However love blossoms between the two as the Crying Freeman, real name Yo
Hinomura, is a brainwashed pawn regaining his humanity. As a result they find
themselves in the midst of Japanese yakuza, corrupt cops and the Sons of the
Dragons not reacting well to his insubordination.
After covering the animated
adaptation of Kazuo Koike's manga
[No. 46 on the blog], it seems fitting to also cover the first version of this
story I ever saw, one in a small pocket of film adaptations of manga and anime in
the nineties when both were slowly becoming popular in the West. Only a handful
actually exist, not just speculation like casting Geena Davis as Sailor Moon,
and they vary drastically in quality and in terms of their tone next to the
source material, as anyone who has watched the Fist of the North Star adaptation from 1995 with Gary Daniels can attest to. Brian Yuzna, famous for producing and
directing cult horror films, is behind a couple of these adaptations that
actually saw light. One was the not-so successful take on The Guyver in 1991 [Bonus #3
on the blog] that required a sequel without his involvement to work with more
success with the premise. Another is Crying
Freeman, a co-production between Japan, the United States and Canada which
is strange knowing its source material. Very strange frankly.

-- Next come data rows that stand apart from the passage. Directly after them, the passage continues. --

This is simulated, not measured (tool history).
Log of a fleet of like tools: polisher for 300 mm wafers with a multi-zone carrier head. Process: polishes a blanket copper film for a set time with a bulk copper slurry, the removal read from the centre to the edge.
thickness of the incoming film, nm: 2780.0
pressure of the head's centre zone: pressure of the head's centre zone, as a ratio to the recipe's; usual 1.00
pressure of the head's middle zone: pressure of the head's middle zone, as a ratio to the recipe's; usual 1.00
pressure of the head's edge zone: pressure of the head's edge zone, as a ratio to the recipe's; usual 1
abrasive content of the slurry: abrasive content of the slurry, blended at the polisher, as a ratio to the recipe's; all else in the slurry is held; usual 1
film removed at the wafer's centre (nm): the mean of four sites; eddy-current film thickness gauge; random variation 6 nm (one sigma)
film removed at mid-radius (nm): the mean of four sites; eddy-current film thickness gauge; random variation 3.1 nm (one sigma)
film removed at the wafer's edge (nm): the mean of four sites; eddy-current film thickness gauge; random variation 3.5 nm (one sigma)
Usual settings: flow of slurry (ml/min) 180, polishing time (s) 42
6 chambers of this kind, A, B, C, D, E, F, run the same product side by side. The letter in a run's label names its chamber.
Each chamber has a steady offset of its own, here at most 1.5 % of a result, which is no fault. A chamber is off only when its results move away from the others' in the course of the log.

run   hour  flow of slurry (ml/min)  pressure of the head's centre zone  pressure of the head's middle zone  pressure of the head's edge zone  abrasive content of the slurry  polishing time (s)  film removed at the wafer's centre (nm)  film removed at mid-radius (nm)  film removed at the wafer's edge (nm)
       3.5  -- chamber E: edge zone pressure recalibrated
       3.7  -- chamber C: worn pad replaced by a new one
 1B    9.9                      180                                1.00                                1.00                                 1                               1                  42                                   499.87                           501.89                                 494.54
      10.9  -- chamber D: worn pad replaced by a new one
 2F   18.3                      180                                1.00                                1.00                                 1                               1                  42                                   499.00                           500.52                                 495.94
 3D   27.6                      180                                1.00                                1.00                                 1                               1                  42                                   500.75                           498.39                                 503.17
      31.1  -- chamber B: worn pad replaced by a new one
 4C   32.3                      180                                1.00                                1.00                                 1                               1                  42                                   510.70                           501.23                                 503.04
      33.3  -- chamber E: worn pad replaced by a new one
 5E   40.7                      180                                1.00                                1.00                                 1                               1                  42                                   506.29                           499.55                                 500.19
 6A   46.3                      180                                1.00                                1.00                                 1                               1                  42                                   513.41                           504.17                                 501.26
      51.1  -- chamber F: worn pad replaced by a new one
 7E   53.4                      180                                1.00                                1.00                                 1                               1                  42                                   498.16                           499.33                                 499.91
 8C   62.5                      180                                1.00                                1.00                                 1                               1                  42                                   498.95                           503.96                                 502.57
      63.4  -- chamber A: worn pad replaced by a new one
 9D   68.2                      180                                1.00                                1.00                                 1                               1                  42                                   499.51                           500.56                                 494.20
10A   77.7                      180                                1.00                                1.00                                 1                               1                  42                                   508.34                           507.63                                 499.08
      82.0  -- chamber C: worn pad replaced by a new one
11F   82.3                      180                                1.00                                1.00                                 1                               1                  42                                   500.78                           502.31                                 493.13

If this was the only version you
saw as I once was in the camp of, you'd presume the source material was a
serious action like many a manga, one very compromised by trying to shove too
much narrative into less than two hours. Its co-creator Kazuo Koike however,
despite a legendary career that led to Lone
Wolf and Cub and Lady Snowblood,
is a storytelling of an extreme kind, something you don't learn of from the
live action adaptations unless you've managed to see the infamous Hanzo the Razor trilogy. The anime
version, which covers the whole narrative over six episodes, shows how utterly
silly and bizarre Koike's story was.
The live action film turned out to be an adaptation of what was only the
prologue, in spite of trying to tie the narrative up in the end. This itself,
especially as it's a serious action film, leads to a strange emotional reaction
for me returning to the picture.
Between the live action film and
the anime, I have to choose the anime even if it's complete trash. Though it is
rough - in tone, its attitude to sex and violence, and sometimes in animation
quality - the straight-to-video animated version tells the entire story. Even
if it falls off the cliff immediately after the first episode, it's a
compelling trajectory downwards, where even its more indefensible moments do
not affect how utterly compelling the experience altogether is. For the live
action film it's the exact same issue I have with the 1991 live action version
of Masahiko Takajo and Tetsuya Saruwatari's manga Riki-Oh, apt as Saruwatari was a student of Koike's.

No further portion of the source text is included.